Congressman Heck adds 10th Congressional District support for effort to force a vote on Protecting Our Democracy Act
WASHINGTON, D.C. – Today U.S. Representative Denny Heck (WA-10) joined a bipartisan discharge petition to allow a vote on H.R. 356, the Protecting Our Democracy Act. If the discharge petition gains 218 signatures of House members, the House will vote on the bill to create a 12-member, bipartisan, independent commission to examine attempts by the Russian government and others to influence the 2016 U.S. elections.
Statement from Rep. Heck after signing the discharge petition:
“Since December, I have asked that Congress take the Russian interference investigation out of the political arena and put it in the hands of a separate, independent entity that can thoroughly examine what happened and how to stop it from ever happening again. The better path would be for Speaker Ryan to schedule a vote, so we can send the bill to the Senate without delay. Because he hasn’t scheduled a vote, we need to pursue this process.
“The American people deserve Congressional action on this incredibly important manner. The fact that we need this bill gives me no joy. This is a grave time in our nation’s history, for people of all political beliefs and parties. We have to rally together to get to the bottom of this. Congress has a duty to do what we can to protect the American people from being politically misled or targeted by a foreign adversary, and as painful as these findings could be, we need to know the truth. Doing nothing would let the bad guys win.”
Congressman Heck announced his support for the establishment of an independent commission on December 15, 2016, and on January 6, 2017, he signed on to support the Protecting Our Democracy Act. The bill would create a 12-member, bipartisan, independent commission empowered to interview witnesses, obtain documents, issue subpoenas, and receive public testimony to examine attempts by the Russian government and others to interfere in the democratic process. The commission would examine similar efforts by any other foreign governments or entities and would issue a final report with recommendations for future security protections to Congress and the President within 18 months of the bill’s enactment.
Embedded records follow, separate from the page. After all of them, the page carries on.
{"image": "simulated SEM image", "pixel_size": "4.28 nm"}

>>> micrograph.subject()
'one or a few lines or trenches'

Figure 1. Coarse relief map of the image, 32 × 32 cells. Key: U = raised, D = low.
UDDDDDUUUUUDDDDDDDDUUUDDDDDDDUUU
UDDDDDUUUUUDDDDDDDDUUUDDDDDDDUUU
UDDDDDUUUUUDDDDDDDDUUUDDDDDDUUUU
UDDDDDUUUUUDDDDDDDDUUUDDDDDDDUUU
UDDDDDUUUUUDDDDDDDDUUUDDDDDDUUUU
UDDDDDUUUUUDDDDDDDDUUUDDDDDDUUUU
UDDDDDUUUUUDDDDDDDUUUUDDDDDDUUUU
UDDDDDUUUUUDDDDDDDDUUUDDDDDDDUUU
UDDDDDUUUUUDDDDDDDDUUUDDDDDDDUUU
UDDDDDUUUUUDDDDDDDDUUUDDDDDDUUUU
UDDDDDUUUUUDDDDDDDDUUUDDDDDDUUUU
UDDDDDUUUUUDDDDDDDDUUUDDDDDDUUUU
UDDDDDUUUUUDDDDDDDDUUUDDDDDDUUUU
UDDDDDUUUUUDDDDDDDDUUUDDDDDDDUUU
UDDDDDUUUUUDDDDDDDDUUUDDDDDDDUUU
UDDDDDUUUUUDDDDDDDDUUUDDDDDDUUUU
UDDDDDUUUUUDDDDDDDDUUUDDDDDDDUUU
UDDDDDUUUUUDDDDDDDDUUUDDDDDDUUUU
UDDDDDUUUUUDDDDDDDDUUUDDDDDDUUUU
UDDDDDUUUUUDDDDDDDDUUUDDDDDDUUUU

The scope of the commission’s investigation would include computer hacking activity that targeted the Democratic National Committee, the Democratic Congressional Campaign Committee, Hillary Clinton’s presidential campaign chairman John Podesta, and former Secretary of State Colin Powell; the scanning of electoral systems in Arizona, Illinois and Florida; and efforts by any foreign entity to produce, disseminate, or promote fake news involving the U.S. election.
The 12 members of the commission would be appointed within 90 days of enactment by the Speaker of the House (3), Senate Majority Leader (3), House Minority Leader (3), and Senate Minority Leader (3), and the commission would choose a chair and vice chair of different parties. No federal officers or employees would be eligible to serve on the commission. Appointees would be U.S. citizens with significant experience in governmental service, law enforcement, armed services, law, public administration, intelligence gathering, foreign affairs, cybersecurity, and federal elections.